Monday, May 29, 2006


Typical Day

Jodi and I wake up at 6:00. I shower, and we are out the door by 6:45. Reach the 7 o'clock metro, and eat a pastry purchased the previous afternoon. Chat until Jodi disembarks at People's Square to switch to Line 1, while I continue on to the end of Line 2, Zhangjiang High Tech Park. Catch a taxi to school, arriving at 7:50.

Go over lessons for the day, enter some grades into the computer. It's Monday, so I'll be teaching three periods of 6th grade math, great! At 8:15, rush to Statistics class. Give the kids a quick oral quiz, and then sit down as a student leads a review class. She finishes early, so we derive the equations for permutations and combinations together. The bell rings, and I head back to the math office. Make some photocopies, chat with colleagues, input more grades and collect things for class. The bell rings again, and I head down to Math 6-1: today we start a new chapter on graphing: first a discussion/lecture, then an activity, then a couple minutes to start on the homework. A long break during which I check my e-mail, and then off to Math 6-2. We have double period today, so we do the graphing lesson, and then spend a period going over the Chapter 11 test that I hand back. Immediately after class I have cafeteria duty, so I patrol the area making sure everybody clears their trays and nobody starts a food fight. When the students are nearly done, I get my own cafeteria lunch: beef in jujube sauce, tomato scrambled eggs, green veggies (add hot pepper sauce), and rice. Finish eating, then head back to the office to grade some test and homework corrections, browse Metafilter and Shanghaiist, read a backlog of AP-Stats listserve e-mail, and check out some cool math software. Four thirty rolls around, and I head home.

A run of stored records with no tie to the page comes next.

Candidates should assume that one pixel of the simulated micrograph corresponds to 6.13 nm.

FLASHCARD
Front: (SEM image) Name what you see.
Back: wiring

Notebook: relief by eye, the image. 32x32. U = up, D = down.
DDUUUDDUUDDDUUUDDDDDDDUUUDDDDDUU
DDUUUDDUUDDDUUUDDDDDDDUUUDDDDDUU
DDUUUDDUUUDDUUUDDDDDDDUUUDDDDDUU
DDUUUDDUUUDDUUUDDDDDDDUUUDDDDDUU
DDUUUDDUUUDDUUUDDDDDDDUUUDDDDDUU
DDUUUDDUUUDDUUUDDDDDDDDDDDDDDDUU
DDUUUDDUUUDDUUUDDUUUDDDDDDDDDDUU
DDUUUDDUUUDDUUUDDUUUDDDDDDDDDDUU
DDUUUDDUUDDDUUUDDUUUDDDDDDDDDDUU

First, though, I message Jodi and remind her that I'm cooking tonight. So I head to the veggie market down the street from school and buy a buncha stuff that looks good: carrots, broccoli, Peking duck, large green onion, some under-ripe peaches... Just as I finish shopping, the bus rolls up so I run and catch it. I eventually get all the stuff in my bag, which means I have a big stalk of green onion sticking out of the top of my backpack. Ah well, foreigners do the strangest things. On the metro, I find a seat and dig the last 5 mao out of my pocket to buy a Shanghai Evening Post from the illegal newsies that wander the metro cars, but I start to doze off so I give up on reading it.

Wake up as we pull into Zhongshan Park. In the station, stop at Libo Dairy to pick up tomorrow's breakfast. On the way home I pass by Da Niang Dumplings and decide to pick up a dozen or so to accompany dinner. Arrive at home ten minutes later to find that Jodi is not home. In the hallway as I exit the elevator I find a preschool aged boy blowing bubbles, and his grandmother knitting beside him. Inside, I say hi to Poopy and tidy up the house. A call to Jodi confirms that she's out getting her hair done (she just curled it, and is getting it retouched-up), and will be back in an hour or so. I check my e-mail and read some weblogs, and take Poopy out to play.

 Jodi gets home, and I fix dinner while she folds laundry. I put together a sub-par selection of northern Chinese food, and Jodi over-praises it to the point where I'm absolutely sure that she just wants me to take over dinner permanently. Graciously, though, she offers to do the dishes. I put that idea on hold by suggesting a walk. We head over to the square in front of Zhongshan Park and watch the ballroom dancers for a long time. It's nice to enjoy the fresh air, and a stroll is just the right thing after a good meal. We pick up a small cup of milk tea, and then head home. We dawdle a bit, sitting on a bench in front of our apartment building and watching the non-existent stars. At the current moment we're upstairs, Jodi's doing the dishes while I write this and then continue working on our wedding invitation. It's almost time for bed, though: 12pm.

Good night.


At Jun 7, 2006, 3:51:00 PM, Anonymous Anonymous said:

Shanghai caters to so many lifestyles, it's great. I wake up whenever I feel like it, go to a state of the art gym, return home and deliberate on what to wear (make a note to myself to do more shopping). The off to my nearest Western cafe for a healthy start and take a taxi to work where I have very little interaction with local people at all. I spend a long and satisfying lunch with friends where we plan the next weekend's festivities and "family" dinners. Copious French and Aussie wine is consumed. Return to work half-tanked, leave a comment on a strange blog. Do a phenomenal amount of work that leaves my few chinese co-workers for dead. Leave when I want to and head to a Western supermarket and buy all of my favourite things - well almost - cook a splendid dinner for friends. Then off to a bar, club or social event to mix with other people and build my network. Get headhunted and move onto the next company.... Each to their own, but I love that Shanghai offers something for everyone :)

At Jun 7, 2006, 5:09:00 PM, Blogger Micah Sittig said:

Absolutely. When people ask me if Shanghai is expensive, I tell them that you can live any kind of life you want here, and the same goes for lifestyles.